I am having a very mixed reaction to the recent public announcements of AMD's Heterogeneous System Architecture (HSA) roadmaps. As anyone who stumbles across this blog should know, I did a lot of work in that area. I really do (or is it "did"?) think it represents a real future of computing silicon. It should reduce overall power and is the roadmap to create truly powerful single-chip computers that do everything. Building hotter FPUs or more cache or more generic cores is a race of diminishing returns.
We already have significant sections of modern x86 CPUs dedicated to special purpose functions. Vector instructions with SSE started us down the path, but now we have instruction sets and silicon that speed encryption and other low level functions. The advantages of this model is a single instruction set and, most importantly, a flat memory space.

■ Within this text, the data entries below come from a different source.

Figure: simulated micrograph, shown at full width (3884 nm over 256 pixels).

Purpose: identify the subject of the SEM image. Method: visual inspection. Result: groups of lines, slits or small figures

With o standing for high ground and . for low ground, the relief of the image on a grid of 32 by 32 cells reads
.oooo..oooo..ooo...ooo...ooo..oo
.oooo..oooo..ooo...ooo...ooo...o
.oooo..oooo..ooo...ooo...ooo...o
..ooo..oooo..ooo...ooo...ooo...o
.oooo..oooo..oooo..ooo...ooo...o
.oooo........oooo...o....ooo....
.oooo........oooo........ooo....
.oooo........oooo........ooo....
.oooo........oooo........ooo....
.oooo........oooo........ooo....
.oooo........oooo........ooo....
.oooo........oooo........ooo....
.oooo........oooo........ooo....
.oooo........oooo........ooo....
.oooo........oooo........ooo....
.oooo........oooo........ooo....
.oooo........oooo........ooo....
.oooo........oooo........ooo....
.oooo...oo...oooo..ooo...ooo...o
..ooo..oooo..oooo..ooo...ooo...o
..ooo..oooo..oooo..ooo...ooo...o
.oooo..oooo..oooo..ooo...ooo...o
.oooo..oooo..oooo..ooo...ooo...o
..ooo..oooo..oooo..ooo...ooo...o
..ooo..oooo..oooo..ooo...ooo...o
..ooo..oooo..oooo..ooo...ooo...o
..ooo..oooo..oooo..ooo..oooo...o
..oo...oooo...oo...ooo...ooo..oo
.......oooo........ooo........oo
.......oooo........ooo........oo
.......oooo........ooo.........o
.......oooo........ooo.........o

It is the overhead of memory copy that actually eats up most of the advantage of dedicated silicon. The problem has to be large enough to be worth shipping around the data. Phil Rogers, Mark Hummel & others at AMD know this well. But so do the teams at NVidia, Intel and every other silicon company in the world.
Unfortunately, the silicon industry has also shown stamping out small power-efficient general purpose cores is easy. The difference in power consumption between on-load dedicated cores as NIC and purpose built silicon is shrinking. However, the design overhead of developing that silicon has not. There are only a handful of compute problems worth solving in silicon, but there should be 1000s of compute functions to which it is worth dedicating a core.
AMD has an approach to coherent memory across the different silicon environments. I know enough of the people involved to be confident the solution is elegant and functional. I have deep confidence that it can be game changing in the HPC space where uber-FLOPS still matter and adoption is a matter of compiling in the libraries.
Unfortunately, I don't think it is industry changing. Current software trends are not toward getting more from a single program, but dividing up the problem into smaller, general purpose compute elements. Software architects realized it was too hard to copy the data, so they moved the compute to the data. Yes, I'm talking about Map/Reduce.
AMD's HSA and Map/Reduce represent two directions for software's use of silicon. In my opinion, the need to speed up specific algorithms has been circumvented already by software architecture. AMD is shooting where the duck was, not where it is going. That is the problem with silicon engineering in the current age. It doesn't move fast enough.
That's why Dan Reed, Burton Smith and others are working for MSFT these days and Peter Ungaro is giving the keynote at a Big Data conference. They are trying to shoot ahead of the duck.
If AMD can improve memory efficiency (e.g. garbage collection) and/or messaging primitives (e.g. collectives) they may not change the industry, but you certainly have a competitive advantage in the modern age of distributed software architectures.